If he were wholly in the order,--a Master Mason,--the east would have
received him--the east, which is the place of light. But he is neither; he
is an Apprentice, with some of the ignorance of the world cleaving to him,
and some of the light of the order beaming upon him. And hence this
divided allegiance--this double character--this mingling of the departing
darkness of the north with the approaching brightness of the east--is well
expressed, in our symbolism, by the appropriate position of the spiritual
corner-stone in the north-east corner of the lodge. One surface of the
stone faces the north, and the other surface faces the east. It is neither
wholly in the one part nor wholly in the other, and in so far it is a
symbol of initiation not fully developed--that which is incomplete and
imperfect, and is, therefore, fitly represented by the recipient of the
first degree, at the very moment of his initiation.[117]

But the strength and durability of the corner-stone are also eminently
suggestive of symbolic ideas. To fulfil its design as the foundation and
support of the massive building whose erection it precedes, it should be
constructed of a material which may outlast all other parts of the
edifice, so that when that "eternal ocean whose waves are years" shall
have ingulfed all who were present at the construction of the building in
the vast vortex of its ever-flowing current; and when generation after
generation shall have passed away, and the crumbling stones of the ruined
edifice shall begin to attest the power of time and the evanescent nature
of all human undertakings, the corner-stone will still remain to tell, by
its inscriptions, and its form, and its beauty, to every passer-by, that
there once existed in that, perhaps then desolate, spot, a building
consecrated to some noble or some sacred purpose by the zeal and
liberality of men who now no longer live.
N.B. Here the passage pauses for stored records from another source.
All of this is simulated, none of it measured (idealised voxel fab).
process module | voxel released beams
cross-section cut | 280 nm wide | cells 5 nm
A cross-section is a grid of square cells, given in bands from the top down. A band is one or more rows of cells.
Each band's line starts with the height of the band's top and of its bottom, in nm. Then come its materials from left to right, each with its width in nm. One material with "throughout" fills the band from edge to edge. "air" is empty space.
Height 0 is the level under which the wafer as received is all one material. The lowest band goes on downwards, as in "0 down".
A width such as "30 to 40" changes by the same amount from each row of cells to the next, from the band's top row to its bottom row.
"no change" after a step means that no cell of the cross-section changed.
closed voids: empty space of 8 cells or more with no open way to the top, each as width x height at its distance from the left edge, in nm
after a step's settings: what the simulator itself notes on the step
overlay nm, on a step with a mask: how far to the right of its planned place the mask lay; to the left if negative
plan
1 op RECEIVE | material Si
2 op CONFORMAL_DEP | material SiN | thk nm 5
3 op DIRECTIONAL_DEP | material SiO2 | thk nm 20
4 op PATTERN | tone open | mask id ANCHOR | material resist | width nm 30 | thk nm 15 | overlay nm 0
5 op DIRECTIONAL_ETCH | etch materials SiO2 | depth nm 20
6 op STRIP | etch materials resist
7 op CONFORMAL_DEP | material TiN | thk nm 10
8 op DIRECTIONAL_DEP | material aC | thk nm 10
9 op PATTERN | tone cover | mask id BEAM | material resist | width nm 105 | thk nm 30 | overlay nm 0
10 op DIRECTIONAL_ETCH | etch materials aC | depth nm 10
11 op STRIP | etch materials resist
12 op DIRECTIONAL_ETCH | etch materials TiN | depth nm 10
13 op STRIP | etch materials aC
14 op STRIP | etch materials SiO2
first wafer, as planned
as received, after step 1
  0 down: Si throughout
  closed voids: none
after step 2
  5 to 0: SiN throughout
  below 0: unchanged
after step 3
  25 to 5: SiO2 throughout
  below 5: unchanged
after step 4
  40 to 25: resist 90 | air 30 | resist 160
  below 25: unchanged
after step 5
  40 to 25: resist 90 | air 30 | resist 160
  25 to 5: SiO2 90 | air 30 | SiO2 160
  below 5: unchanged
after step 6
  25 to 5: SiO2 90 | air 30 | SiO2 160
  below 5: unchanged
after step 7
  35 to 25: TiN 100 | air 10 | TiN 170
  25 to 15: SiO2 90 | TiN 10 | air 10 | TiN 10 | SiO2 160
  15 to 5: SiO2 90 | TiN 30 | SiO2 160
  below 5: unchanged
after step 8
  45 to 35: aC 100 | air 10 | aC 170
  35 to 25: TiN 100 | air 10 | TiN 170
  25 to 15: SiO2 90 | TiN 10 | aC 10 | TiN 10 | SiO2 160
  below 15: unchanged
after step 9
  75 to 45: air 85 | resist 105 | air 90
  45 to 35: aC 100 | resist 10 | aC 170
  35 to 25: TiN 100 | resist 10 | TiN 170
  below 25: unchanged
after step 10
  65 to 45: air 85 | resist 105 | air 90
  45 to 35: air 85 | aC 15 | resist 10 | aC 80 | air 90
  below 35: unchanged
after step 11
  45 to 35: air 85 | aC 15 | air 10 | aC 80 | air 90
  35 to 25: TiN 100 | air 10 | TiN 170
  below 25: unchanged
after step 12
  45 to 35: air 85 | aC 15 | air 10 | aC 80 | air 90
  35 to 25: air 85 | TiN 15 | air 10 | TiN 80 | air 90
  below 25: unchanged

So, too, do this permanence and durability of the corner-stone, in
contrast with the decay and ruin of the building in whose foundations it
was placed, remind the mason that when this earthly house of his
tabernacle shall have passed away, he has within him a sure foundation of
eternal life--a corner-stone of immortality--an emanation from that Divine
Spirit which pervades all nature, and which, therefore, must survive the
tomb, and rise, triumphant and eternal, above the decaying dust of death
and the grave.[118]

It is in this way that the student of masonic symbolism is reminded by the
corner-stone--by its form, its position, and its permanence--of
significant doctrines of duty, and virtue, and religious truth, which it
is the great object of Masonry to teach.

But I have said that the material corner-stone is deposited in its
appropriate place with solemn rites and ceremonies, for which the order
has established a peculiar ritual. These, too, have a beautiful and
significant symbolism, the investigation of which will next attract our
attention.

And here it may be observed, in passing, that the accompaniment of such an
act of consecration to a particular purpose, with solemn rites and
ceremonies, claims our respect, from the prestige that it has of all
antiquity. A learned writer on symbolism makes, on this subject, the
following judicious remarks, which may be quoted as a sufficient defence
of our masonic ceremonies:--

"It has been an opinion, entertained in all past ages, that by the
performance of certain acts, things, places, and persons acquire a
character which they would not have had without such performances. The
reason is plain: certain acts signify firmness of purpose, which, by
consigning the object to the intended use, gives it, in the public
opinion, an accordant character. This is most especially true of things,
places, and persons connected with religion and religious worship. After
the performance of certain acts or rites, they are held to be altogether
different from what they were before; they acquire a sacred character, and
in some instances a character absolutely divine. Such are the effects
imagined to be produced by religious dedication." [119]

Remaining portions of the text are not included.